I don't mean to be pedantic, but VMware announced that they were discontinuing perpetual licensing long before Broadcom announced the aquisition.
 
Just thought I would update to say been moving stuff to pure kvm or kubevirt. Performance currently is not perfect with kubevirt with dpdk so will be looking at adding some code, if only we could use ebpf like the pod network it would be good. Also having some I'm house looking at extending some ui to work for it as there are plenty of kubernetes options just not kubevirt.

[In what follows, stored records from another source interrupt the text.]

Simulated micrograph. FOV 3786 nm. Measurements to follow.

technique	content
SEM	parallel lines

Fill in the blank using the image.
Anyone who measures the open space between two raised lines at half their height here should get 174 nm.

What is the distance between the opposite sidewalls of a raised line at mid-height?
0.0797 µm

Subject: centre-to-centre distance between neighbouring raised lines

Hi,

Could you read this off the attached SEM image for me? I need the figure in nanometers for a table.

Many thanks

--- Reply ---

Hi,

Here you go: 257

Wierd issues with old images running Ubuntu 18 though. If I have multiple virtio pics and cores it reboots ut if I use say e1000 it is fine. A newer vm kernel fixes this but is not supported
 
We've had pricing through now for a renewal after meeting with Broadcom. It's come in slightly cheaper than our current 5 year EA per year for VCF (currently £200k per year for ESXi, vCenter, NSXT, vROPS, vRNI, SRM) at £180k, and £100k for VVF. Had been trying a number of alternatives, but with the little price difference it's not worth the time/effort to move away now, and will probably move to VVF as it contains the tech stack we predominantly use. From speaking to Broadcom, the issues around the large price rises were to do with historic customers (i.e. people who have been customers from the very beginning of ESX) who had been renewing very large estates with VMWare for massively discounted pricing or, the renewal prices were based on their initial buy prices from years ago, not sure how true that is though, but it's what we were told.
 
We've had pricing through now for a renewal after meeting with Broadcom. It's come in slightly cheaper than our current 5 year EA per year for VCF (currently £200k per year for ESXi, vCenter, NSXT, vROPS, vRNI, SRM) at £180k, and £100k for VVF. Had been trying a number of alternatives, but with the little price difference it's not worth the time/effort to move away now, and will probably move to VVF as it contains the tech stack we predominantly use. From speaking to Broadcom, the issues around the large price rises were to do with historic customers (i.e. people who have been customers from the very beginning of ESX) who had been renewing very large estates with VMWare for massively discounted pricing or, the renewal prices were based on their initial buy prices from years ago, not sure how true that is though, but it's what we were told.
When your currently at millions a year the increase looks worse though than 200k.